Can't happen. All transfers and postings are strictly doled out by panels of career DOS officials. The political side can't penetrate that system. Punishment and reward within the DOS is 100% controlled by DOS career officers.
LOL!
Yes, let's start sending them to mandatory Outward Bound type "leadership and teamwork seminars" in Alaska.
Surplus Army tents, ponchos, a box of matches, old army blankets. Each food cache is a day's hike through the forest and mountains.
"You wanna be in the State Department???"
Lots of combat veteran junior and field grade officers would enjoy making the transition to State.
"All hiring, firing, transferring, and promoting is handled not by the Secretary, but by panels comprised of members of the Foreign Service. The Secretary of State isnt even able to fire a convicted felon..."
If this is true, is this caused by an act of Congress or custom. If an act of Congress, this is an intrusion into the Executive branch which is probably against the Constitution. If a custom, then it needs to be changed.
Firing civil service workers for political purposes is against the law. Most of the state department employees are career civil service employees and therefore immune to being fired.
What a Sec. of State should be able to do to recalcitrant employees who refuse to support the foreign policy of ANY administration is to reassign them. Moving a bureaucrat from a cushy Washington post or a glamor Ambassadorship to a post in Faroutahereistan should serve pour encourager les autres.
The Congress violated the Separation of Powers principle when they usurped executive authority to hire and fire with the Civil Service Code.

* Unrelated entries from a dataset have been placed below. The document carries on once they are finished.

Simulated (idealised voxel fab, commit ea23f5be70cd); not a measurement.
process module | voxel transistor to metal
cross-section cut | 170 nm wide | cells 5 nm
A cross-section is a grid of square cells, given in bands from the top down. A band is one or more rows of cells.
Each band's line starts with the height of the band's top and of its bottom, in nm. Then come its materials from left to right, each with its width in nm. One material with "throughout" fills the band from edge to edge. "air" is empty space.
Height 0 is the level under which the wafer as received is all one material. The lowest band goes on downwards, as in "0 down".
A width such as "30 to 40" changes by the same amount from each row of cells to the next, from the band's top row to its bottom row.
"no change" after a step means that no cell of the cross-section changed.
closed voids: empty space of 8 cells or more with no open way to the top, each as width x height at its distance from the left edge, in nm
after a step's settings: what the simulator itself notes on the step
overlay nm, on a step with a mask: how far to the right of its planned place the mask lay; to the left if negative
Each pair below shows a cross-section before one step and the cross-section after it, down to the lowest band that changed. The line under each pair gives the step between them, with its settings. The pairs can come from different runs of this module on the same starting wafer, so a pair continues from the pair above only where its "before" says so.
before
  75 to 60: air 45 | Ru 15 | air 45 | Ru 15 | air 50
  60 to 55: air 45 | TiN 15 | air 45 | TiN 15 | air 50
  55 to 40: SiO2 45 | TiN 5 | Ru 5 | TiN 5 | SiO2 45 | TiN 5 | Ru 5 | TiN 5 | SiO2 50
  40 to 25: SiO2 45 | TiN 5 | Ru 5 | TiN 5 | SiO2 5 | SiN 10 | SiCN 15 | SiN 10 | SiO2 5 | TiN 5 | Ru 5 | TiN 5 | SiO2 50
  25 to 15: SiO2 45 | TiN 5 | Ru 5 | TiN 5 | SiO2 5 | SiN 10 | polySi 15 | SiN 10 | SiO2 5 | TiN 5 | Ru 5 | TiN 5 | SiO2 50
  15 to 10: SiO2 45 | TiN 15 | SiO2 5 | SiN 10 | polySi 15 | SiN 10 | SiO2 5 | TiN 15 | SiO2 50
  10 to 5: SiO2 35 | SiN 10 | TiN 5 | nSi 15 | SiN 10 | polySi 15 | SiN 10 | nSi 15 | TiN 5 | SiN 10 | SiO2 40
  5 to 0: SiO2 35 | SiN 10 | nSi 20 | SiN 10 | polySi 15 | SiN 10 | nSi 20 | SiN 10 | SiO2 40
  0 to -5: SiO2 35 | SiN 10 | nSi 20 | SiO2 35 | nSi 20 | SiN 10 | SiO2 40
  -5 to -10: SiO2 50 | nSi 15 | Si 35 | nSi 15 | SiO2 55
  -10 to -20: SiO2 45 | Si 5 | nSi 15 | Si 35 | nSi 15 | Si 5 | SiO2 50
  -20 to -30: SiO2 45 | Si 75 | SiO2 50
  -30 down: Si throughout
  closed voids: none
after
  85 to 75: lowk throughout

I like it. Heck, there are people who PAY for that kind of treatment (usually liberals, conservatives just go do it), so I'm certain our DOS patriots would be more than glad to participate without pay!
Tell them that military field grade and junior officers will also be invited, and their continued careers at State will depend on their performance.
The problem with the State Dept. is they value "stability" above all.